The Raspberry Pi HQ camera and the Arducam circuit board
The Raspberry Pi High Quality (HQ) camera is a high-resolution camera intended for the Raspberry Pi. It interfaces with the Raspberry Pi SBC via a ribbon cable. Part of the work of the camera is done by the GPU on the SOC.
We have tested the PI HQ camera previously to look at its suitability as an astronomical imaging device.
Firstly, on December 26th 2020, using a Raspberry Pi 4B with a Python capture program I had written. Very promising results were obtained, including some 8-bit, 10s exposures of the Orion nebula, as well as some lunar data. The quality of the images obtained was quite good and they showed very few compression artefacts. The blog article can be read at
https://x-bit-astro-imaging.blogspot.com/2020/12/evaluation-raspberry-pi-high-quality.html
Secondly, experiments were done on January 22nd 2021, to control the Pi HQ camera using AstroDMx Capture for the Raspberry Pi, to capture lunar data.
https://x-bit-astro-imaging.blogspot.com/2021/01/raspberry-pi-hq-camera-work-in-progress.html
The camera was working normally with the Raspberry Pi where the camera constantly streams data to the GPU. The maximum resolution we were able to use was 1600 x 1200. The lunar data were acceptable, but it was evident that there were some very slight compression artefacts.
The tests on these previous occasions were using the Pi HQ camera in its normal configuration attached via a ribbon cable to the camera port on the Raspberry PI SBC.
The current test involved the fitting of an Arducam circuit board which connects via a ribbon cable to the Pi HQ camera. Using plastic standoffs, the Arducam adaptor sits as a second layer above the main Pi HQ circuit board.

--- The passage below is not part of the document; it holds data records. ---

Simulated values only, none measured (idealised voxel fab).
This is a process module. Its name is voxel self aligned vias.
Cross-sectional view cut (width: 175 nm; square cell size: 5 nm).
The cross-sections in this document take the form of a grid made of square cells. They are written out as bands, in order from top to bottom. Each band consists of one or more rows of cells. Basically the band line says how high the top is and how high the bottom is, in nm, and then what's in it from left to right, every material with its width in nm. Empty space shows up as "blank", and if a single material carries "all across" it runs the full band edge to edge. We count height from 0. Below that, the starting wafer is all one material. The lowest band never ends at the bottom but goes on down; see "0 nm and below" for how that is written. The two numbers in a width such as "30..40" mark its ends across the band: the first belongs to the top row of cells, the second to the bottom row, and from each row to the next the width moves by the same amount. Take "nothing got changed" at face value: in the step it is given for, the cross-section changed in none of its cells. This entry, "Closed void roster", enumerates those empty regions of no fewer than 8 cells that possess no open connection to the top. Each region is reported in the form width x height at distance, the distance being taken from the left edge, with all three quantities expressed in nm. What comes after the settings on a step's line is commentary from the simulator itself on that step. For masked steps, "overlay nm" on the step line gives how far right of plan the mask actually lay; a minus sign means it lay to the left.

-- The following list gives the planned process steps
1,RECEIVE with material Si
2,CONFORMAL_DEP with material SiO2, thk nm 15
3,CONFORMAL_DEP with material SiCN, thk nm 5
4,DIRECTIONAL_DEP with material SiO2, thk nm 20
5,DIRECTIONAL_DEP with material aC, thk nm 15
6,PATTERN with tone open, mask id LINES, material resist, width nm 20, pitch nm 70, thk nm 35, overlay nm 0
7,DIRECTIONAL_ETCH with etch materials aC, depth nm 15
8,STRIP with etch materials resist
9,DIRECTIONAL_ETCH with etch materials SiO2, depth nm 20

Click on an image to get a closer view
The Arducam board mounted on the back of the pi HQ camera board
It is a shame that such a short cable and such an inflexible cable was supplied with the the Arducam board.
The specifications of the Arducam board are dissapointing, and suggest that little thought has gone into the purpose of the Raspberry Pi SBC or the Pi HQ camera.
The Raspberry Pi SBC is intended as a device for innovation, learning and application in many fields. The take-up of the device in areas other than education is testimony to its versatility.
The Raspberry Pi HQ camera is supposed to be exactly that! A High Quality camera, not just a high resolution camera! The purpose of the Arducam bord is to convert the Pi HQ camera into a USB device that can be used with computers other than the Raspberry Pi; and it does this, but at a cost!
The Arducam board allows a variety of resolutions to be used over USB 2.0 including the highest resolution of 4032 x 3040 down to 640 x 480.
It is noteworthy that for the highest four resolutions, the specifications quote the frame-rates that can be acheived:
4032 x 3040 10fps
3840 x 2160 20fps
2592 x 1440 30fps
1920 x 1080 60fps
The latter resolution is Full HD 1080p
This, in combination with the fact that the Arduboard only offers Motion JPEG video compression shows that the priority for the manufacturer was to provide fast frame-rates (regardless of the quality of the frames being streamed).
In fact, what has been done is to convert the Pi HQ camera into a webcam (but what an expensive webcam). No consideration has been taken for the variety of applications that the camera could potentially be used for. No consideration for the fact that some applications require high quality images and possibly long exposures, or even 12 bit output and not necessarily high frame-rates!
Testing the Arducam board plus the Pi HQ camera as a lunar imaging device.
The Arducam/Pi HQ camera was fitted with a Mogg adaptor and placed at the focus of a Bresser Messier-AR-102-xs/460 ED, f/4.5 refractor, on a Celestron AVX mount. AstroDMx Capture for Windows was used to capture a 1000 frame SER file of the 82.1% waxing, gibbous Moon at the maximum resolution of 4032 x 3040.
The Arducam/Pi HQ camera mounted on the scope
Screenshot of AstroDMx Capture for Windows capturing the lunar SER file
The camera offers lots of controls including gain, exposure, gamma, contrast and a number of others. At this stage things look reasonable.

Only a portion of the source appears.